The informal economy, which is economic activity that falls outside the regulated economy and tax system, such as street vending or unregistered taxi drivers, is hard to measure.
This opening line on from an International Monetary Fund (IMF) blog in October about the global informal economy captures the difficulty for economists and governments in figuring out the right policy measures to encourage more of the tax-avoiding informal sector to come on board the formal train. This is a much bigger challenge for developing countries.
The IMF estimates the informal sector’s share of the global economy has been falling on average over the last decade, but it remains at a weighted average of 34% in Sub Saharan Africa, compared with 9% in North America and 15% in the OECD countries. It says the informal sector contributed between 25% and 65% of GDP with Mauritius and South Africa at the low-end under 25% and Tanzania (over 50%) and Nigeria (over 60%) at the other end.
A paper by Brookings Institution fellow Ahmadou Aly Mbaye explains how to analyze the informal sector using Francophone West Africa as a case study.
Mbaye suggests we need to take into account the different types of informal businesses from relatively large companies to one-person employers of fewer than five people and that they may or may not be registered with authorities. But they almost all don’t pay any form of corporate taxes.
The difficult business environment of many African economies encourages small and medium sized businesses to remain informal. Unsurprisingly, high taxes and stifling regulation by a “low quality bureaucracy” top the list of grievances. Or to be more specific it is “how many taxes a company must pay and how much time it takes to declare and pay them, rather than the tax rates themselves which create a bottleneck for businesses.”
It’s worth noting these issues impact larger formal businesses as well. In Senegal one 2016 government/Millennium Challenge Corporation study found only 15 companies pay up to 75% of the state’s tax revenue.
So with challenges like these why would any business be formal if they could avoid it? Well, the simple answer is that at the larger end of the corporate spectrum much revenue comes from government contract work which requires being a formal tax-paying entity. And even for some medium-sized businesses they are more vulnerable to the vagaries of government agency harassment. For example, high profile small to mid-sized tech startups in Lagos and Nairobi have run into this problem—even when they do pay taxes.

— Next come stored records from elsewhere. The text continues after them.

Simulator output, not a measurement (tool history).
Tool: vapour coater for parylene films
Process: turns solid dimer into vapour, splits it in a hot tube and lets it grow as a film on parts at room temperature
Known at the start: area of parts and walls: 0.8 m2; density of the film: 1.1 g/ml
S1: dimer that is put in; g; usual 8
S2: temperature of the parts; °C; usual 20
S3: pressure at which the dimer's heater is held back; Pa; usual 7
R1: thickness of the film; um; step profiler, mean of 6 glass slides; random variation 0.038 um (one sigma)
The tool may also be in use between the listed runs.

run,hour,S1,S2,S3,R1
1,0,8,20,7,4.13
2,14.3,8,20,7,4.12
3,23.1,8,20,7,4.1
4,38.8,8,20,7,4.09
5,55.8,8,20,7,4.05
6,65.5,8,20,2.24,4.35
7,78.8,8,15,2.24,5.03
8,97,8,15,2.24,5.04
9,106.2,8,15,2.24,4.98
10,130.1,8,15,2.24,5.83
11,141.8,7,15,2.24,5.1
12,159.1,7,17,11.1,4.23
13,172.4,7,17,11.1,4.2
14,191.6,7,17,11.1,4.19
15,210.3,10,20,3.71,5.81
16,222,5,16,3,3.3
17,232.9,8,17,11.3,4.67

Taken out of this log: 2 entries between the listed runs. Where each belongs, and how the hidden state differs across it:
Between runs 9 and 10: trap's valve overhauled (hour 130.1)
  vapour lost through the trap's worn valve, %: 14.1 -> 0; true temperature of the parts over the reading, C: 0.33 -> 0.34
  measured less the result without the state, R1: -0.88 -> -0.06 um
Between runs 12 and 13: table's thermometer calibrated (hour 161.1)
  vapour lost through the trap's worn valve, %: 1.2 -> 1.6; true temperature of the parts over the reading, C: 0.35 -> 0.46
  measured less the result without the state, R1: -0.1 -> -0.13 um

This all has significant impact on jobs because it means African countries have to be overly reliant on the informal sector to create employment. Today, the IMF says the informal sector accounts for between 30% to 90% of total nonagricultural employment.
Perhaps the real downside of an economy overwhelmed by the informal sector is that like the title implies, there are few formal employment contract and little employee protection. Even if a country had a minimum wage structure, these informal employers are under no obligation to observe it other than out of goodwill. It means many people working in the country are severely underemployed as they have few alternatives.
In a three-part series podcast on the role of the internet-enabled gig economy in Africa, produced by BFA Global in collaboration with Quartz Africa, there is much discussion about whether a more digitized economy—with more government services, mobile payment systems and “gig worker” jobs brought online—can really make a difference to how developing economies work.
On the one hand, the hope for some governments is that ride-sharing jobs and the likes will leave a digital trail or reducing the use of cash will mean the ability to raise (value-added) tax revenue more seamlessly if we’re all using our mobile phones to pay. That’s the hope. The reality is much more complicated.